- NBA success is fickle and father time is undefeated. Teams rise and fall and follow a typical cycle that applies to most everyone except, it seems, for LeBron James.
At the heart of the NBA, as with all things, is a life cycle. Contending teams are born in hope and glory. At first, they struggle against the grain of what they don't yet know about themselves. They come to thrive, for a time, if they're fortunate enough to keep healthy. And then it falls apart. Some once-formidable teams erode over years and others implode in a flash. What they share is the undeniable end of things. The ticking clock of aging bodies, swelling contracts, and advancing competition stops for no one.
Except, it seems, for LeBron James.
As of Sunday night, James secured his involvement in his eighth straight NBA Finals. During that time, LeBron changed teams and cities. He saw star teammates peak and decline, while another left town after requesting a trade. He saw Miami clear their books to build a team around him from scratch, then moved to Cleveland where the Cavs flipped damn near their entire roster to reach contending standards. Then, in the middle of this season, they flipped it again. The guard in the West changed several times over. His rivals in the East grew strong, fell, and decomposed. Many of his best opponents have since retired.
The last team to win the East without LeBron featured media personalities Kevin Garnett and Paul Pierce; author Ray Allen; noted luminary Rasheed Wallace; Mavericks assistant vice president of basketball operations Michael Finley; entrepreneur Glen Davis; broadcaster Brian Scalabrine; and Sports Illustrated podcaster Nate Robinson. The only remnants of that team still in the league are Rajon Rondo and Kendrick Perkins, who works for the Cavs as something between player and consultant.
What LeBron has done in these last eight years is astonishing. The only other players in NBA history to match his streak of Finals appearances did so when the league had fewer than 10 teams. They played a sport that is hardly recognizable. James, on the other hand, has dominated the most-talented, best-scouted, most-athletic, and best-prepared basketball league in history. The NBA is deeper and smarter than ever before. Yet in all its collective strength, no combination of players and strategists have managed to keep LeBron from the Finals since 2010. Those teams good enough to even compete with James tend to only last a few seasons before packing it in.

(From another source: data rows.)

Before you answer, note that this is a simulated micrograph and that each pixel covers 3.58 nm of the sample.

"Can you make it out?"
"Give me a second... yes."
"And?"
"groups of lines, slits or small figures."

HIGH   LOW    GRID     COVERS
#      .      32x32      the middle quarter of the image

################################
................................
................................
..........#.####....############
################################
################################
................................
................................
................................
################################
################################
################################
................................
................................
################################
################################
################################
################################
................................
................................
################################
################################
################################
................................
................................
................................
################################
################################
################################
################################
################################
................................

The relative weakness of the Eastern Conference tends to be used as a cudgel against James and his legacy—the quality of competition fashioned into an indictment against the victor. The circumstances are more complicated when you consider how many viable opponents that LeBron has snuffed out. The dissolution of the Pierce-Garnett Celtics came when Danny Ainge saw the writing on the wall. Repeated playoff losses to LeBron shattered the upstart Pacers of the early 2010s. Part of the reason the East has never risen to meet James is that he frustrates his opponents before their rosters fully develop. To compete against him in the playoffs is to be shown your every limitation.
In response, some opponents have splurged on defensive wings or rim-protecting bigs—impairing their future flexibility in the process. LeBron's dominance has led other franchises in the East to rebuild or to delay. The Process, in a sense, is predicated on the futility of competing with a force as dominant as James. If the best players on your team are Andre Iguodala and Jrue Holiday, why fight the inevitable?
Other teams have fired good coaches (see: Casey, Dwane) or made wholesale changes after losing to LeBron in the postseason. His teams have been so good for so long as to suppress the growth of the teams who might challenge him. He has robbed an entire conference of its continuity. The only way to beat James in a playoff series is to outfit a roster with ideal personnel and give it time to coalesce. Yet the very act of competing against James encourages teams to either take big swings (see: the 2013 Nets) that they'll soon come to regret, or bail on pretty good rosters that just aren't good enough.
"I’m a believer that teams can get stale," Doc Rivers told Zach Lowe (then of Grantland) in 2015. "After a while, you don’t win. It just doesn’t work." Rivers was addressing one of the issues facing his Clippers, then, but that same staleness ended his previous tenure with the Celtics. If LeBron wasn't the cause of Boston changing course—a decision that sent Garnett and Pierce (among others) to Brooklyn, encouraged Rivers to change teams, and set up the present-day Celtics with a trove of draft picks—he was at least the catalyst.
Through all that change, James plugged away, transcending the very idea of a championship core. The Heat ran their course, as did his on-court relationship with Kyrie Irving. LeBron responded by dragging one of the worst defensive teams in the league and his worst supporting cast in years all the way to the Finals. The story of the NBA is told by its revolutions: champion to champion, era to era. These eight years should be remembered differently. Because while the league around him turned, LeBron sat at its center, perfectly immutable, less a superstar than a sun.